We could stop where we are, but to make the data more usable in the future, let’s convert to a long data frame. This takes a couple of steps, but the idea is to have each row represent a year by estimate, with a column for the estimate value and a column for the standard error on that estimate. It may help to run the code below one line at a time, checking the progress at each step.
## gather for long data
df <- tab %>%
## pivot_longer estimates, leaving standard errors wide for the moment
pivot_longer(cols = -c(year, ends_with("se")),
names_to = "group",
values_to = "estimate") %>%
## pivot_longer standard errors
pivot_longer(cols = -c(year, group, estimate),
names_to = "group_se",
values_to = "se") %>%
## drop "_se" from standard error estimates
mutate(group_se = str_replace(group_se, "_se", "")) %>%
## filter where group == group_se
filter(group == group_se) %>%
## drop extra column
select(-group_se) %>%
## arrange
arrange(year) %>%
## drop if missing year after reshaping
drop_na(year)
## show
df
## # A tibble: 684 × 4
## year group estimate se
## <dbl> <chr> <dbl> <dbl>
## 1 1960 hs_comp_tot 1679 44.5
## 2 1960 hs_comp_m 756 32.3
## 3 1960 hs_comp_f 923 30.1
## 4 1960 enr_pct 45.1 2.16
## 5 1960 enr_pct_2 NA NA
## 6 1960 enr_pct_4 NA NA
## 7 1960 enr_pct_m 54 3.23
## 8 1960 enr_pct_2_m NA NA
## 9 1960 enr_pct_4_m NA NA
## 10 1960 enr_pct_f 37.9 2.85
## # ℹ 674 more rows
Let’s look at overall college enrollment percentages for recent graduates over time. Because our data are nicely formatted, it’s easy to subset the full table to data to only those estimates we need as well as generate 95% confidence intervals.
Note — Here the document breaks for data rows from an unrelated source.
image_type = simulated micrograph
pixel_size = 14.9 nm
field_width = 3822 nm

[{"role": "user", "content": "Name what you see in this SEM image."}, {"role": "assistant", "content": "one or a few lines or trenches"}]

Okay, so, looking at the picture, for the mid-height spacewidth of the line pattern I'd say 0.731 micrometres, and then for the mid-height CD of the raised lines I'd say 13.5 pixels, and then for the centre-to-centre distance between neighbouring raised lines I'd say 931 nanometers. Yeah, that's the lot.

## adjust data for specific plot
plot_df <- df %>%
filter(group %in% c("enr_pct", "enr_pct_m", "enr_pct_f")) %>%
mutate(hi = estimate + se * qnorm(.975),
lo = estimate - se * qnorm(.975),
year = ymd(as.character(year), truncated = 2L),
group = ifelse(group == "enr_pct_f", "Women",
ifelse(group == "enr_pct_m", "Men", "All")))
## show
plot_df
## # A tibble: 171 × 6
## year group estimate se hi lo
## <date> <chr> <dbl> <dbl> <dbl> <dbl>
## 1 1960-01-01 All 45.1 2.16 49.3 40.9
## 2 1960-01-01 Men 54 3.23 60.3 47.7
## 3 1960-01-01 Women 37.9 2.85 43.5 32.3
## 4 1961-01-01 All 48 2.12 52.2 43.8
## 5 1961-01-01 Men 56.3 3.14 62.5 50.1
## 6 1961-01-01 Women 41.3 2.81 46.8 35.8
## 7 1962-01-01 All 49 2.08 53.1 44.9
## 8 1962-01-01 Men 55 3 60.9 49.1
## 9 1962-01-01 Women 43.5 2.84 49.1 37.9
## 10 1963-01-01 All 45 2.12 49.2 40.8
## # ℹ 161 more rows
First, let’s plot the overall average. Notice that we use the
filter()
function in the ggplot()
function to remove the subgroup
estimates for men and women.
## plot overall average
g <- ggplot(plot_df %>% filter(group == "All"),
mapping = aes(x = year, y = estimate)) +
## create shaded ribbon for 95% CI
geom_ribbon(aes(ymin = lo, ymax = hi), fill = "grey70") +
## line for main estimate
geom_line() +
## make x-axis look nice
## major breaks: every 5 years, from min year to max year
## minor breaks: every 1 year, from min year to max year
## labels: formate to only show year ("%Y")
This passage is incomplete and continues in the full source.